Reputation: 827
I am trying to do secondary sort with Scala Spark, following this blog. And I have the following code:
case class TokenZidKey(token: String, zid: Long)
object TokenZidKey {
implicit def orderingByTokenZid[A <: TokenZidKey]: Ordering[A] = {
Ordering.by(tzk => (tzk.token, tzk.zid))
}
}
class TokenZidPartitioner(partitions: Int) extends Partitioner {
override def numPartitions: Int = partitions;
override def getPartition(key: Any): Int = key.asInstanceOf[TokenZidKey].token.hashCode() % numPartitions;
}
object SetSim {
def main(args: Array[String]) {
...
val linesWithZid = dataLines.zipWithIndex();
def mapZidByToken(r: (String, Long)): Iterable[(TokenZidKey, String)] = {
for (t <- r._1.split(" ")) yield (new TokenZidKey(t, r._2), r._1);
}
val tokensWithZid = linesWithZid.flatMap(mapZidByToken);
val tokenZidPartitioner = new TokenZidPartitioner(tokensWithZid.context.defaultParallelism);
val tokenZidsWithSecondarySort = tokensWithZid.repartitionAndSortWithinPartitions(tokenZidPartitioner).map(r => {
(r._1.token, (r._1.zid, r._2))
}).toDF("token", "zid_with_line");
}
}
where tokensWithZid
is org.apache.spark.rdd.RDD[(TokenZidKey, String)]
, but I still got
value repartitionAndSortWithinPartitions is not a member of org.apache.spark.rdd.RDD[(TokenZidKey, String)]

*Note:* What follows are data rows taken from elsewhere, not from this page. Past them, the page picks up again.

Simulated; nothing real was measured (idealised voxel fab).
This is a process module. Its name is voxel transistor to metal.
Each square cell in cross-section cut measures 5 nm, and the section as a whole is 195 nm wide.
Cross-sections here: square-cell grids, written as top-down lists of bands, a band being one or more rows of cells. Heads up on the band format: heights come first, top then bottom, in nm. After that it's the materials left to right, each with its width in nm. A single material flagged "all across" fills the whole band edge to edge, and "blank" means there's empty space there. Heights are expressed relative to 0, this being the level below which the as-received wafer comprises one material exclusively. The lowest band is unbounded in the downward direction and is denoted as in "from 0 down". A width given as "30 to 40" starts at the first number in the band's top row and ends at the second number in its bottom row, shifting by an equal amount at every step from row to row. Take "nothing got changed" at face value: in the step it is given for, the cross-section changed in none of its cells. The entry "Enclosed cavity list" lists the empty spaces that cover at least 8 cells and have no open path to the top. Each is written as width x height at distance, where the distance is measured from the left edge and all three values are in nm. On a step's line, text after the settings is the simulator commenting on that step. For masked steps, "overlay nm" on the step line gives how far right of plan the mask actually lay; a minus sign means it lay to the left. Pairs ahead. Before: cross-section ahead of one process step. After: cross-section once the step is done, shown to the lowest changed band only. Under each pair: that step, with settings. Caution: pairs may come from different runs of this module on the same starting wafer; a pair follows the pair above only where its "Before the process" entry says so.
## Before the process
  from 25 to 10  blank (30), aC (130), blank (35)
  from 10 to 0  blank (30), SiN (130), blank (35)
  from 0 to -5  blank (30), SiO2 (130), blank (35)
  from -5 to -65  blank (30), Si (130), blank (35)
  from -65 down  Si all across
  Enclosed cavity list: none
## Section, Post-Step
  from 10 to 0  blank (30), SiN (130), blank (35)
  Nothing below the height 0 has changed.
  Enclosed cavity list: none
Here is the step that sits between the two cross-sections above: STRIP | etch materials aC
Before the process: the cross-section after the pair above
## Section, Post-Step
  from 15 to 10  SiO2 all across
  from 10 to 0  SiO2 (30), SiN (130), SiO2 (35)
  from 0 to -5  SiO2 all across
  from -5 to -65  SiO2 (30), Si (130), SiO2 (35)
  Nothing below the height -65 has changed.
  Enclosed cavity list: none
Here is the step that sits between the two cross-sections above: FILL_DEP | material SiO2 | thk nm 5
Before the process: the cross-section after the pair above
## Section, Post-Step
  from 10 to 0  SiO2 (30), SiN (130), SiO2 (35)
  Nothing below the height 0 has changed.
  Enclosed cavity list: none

Any idea why and how I fix this? Is it that my custom TokenZidKey
is not recognized as a proper RDD key that is sortable?
Upvotes: 0
Views: 204
Reputation: 827
Turns out that the code works, the issue is I tested it in spark-shell and when input on different lines, spark-shell does not register the case class and the companion object as on the same file.
So if you want to test this in spark-shell, enter the case class and companion object in a single line like the following
case class TokenZidKey(token: String, zid: Long); object TokenZidKey {
implicit def orderingByTokenZid[A <: TokenZidKey]: Ordering[A] = {
Ordering.by(tzk => (tzk.token, tzk.zid))
}
}
Upvotes: 1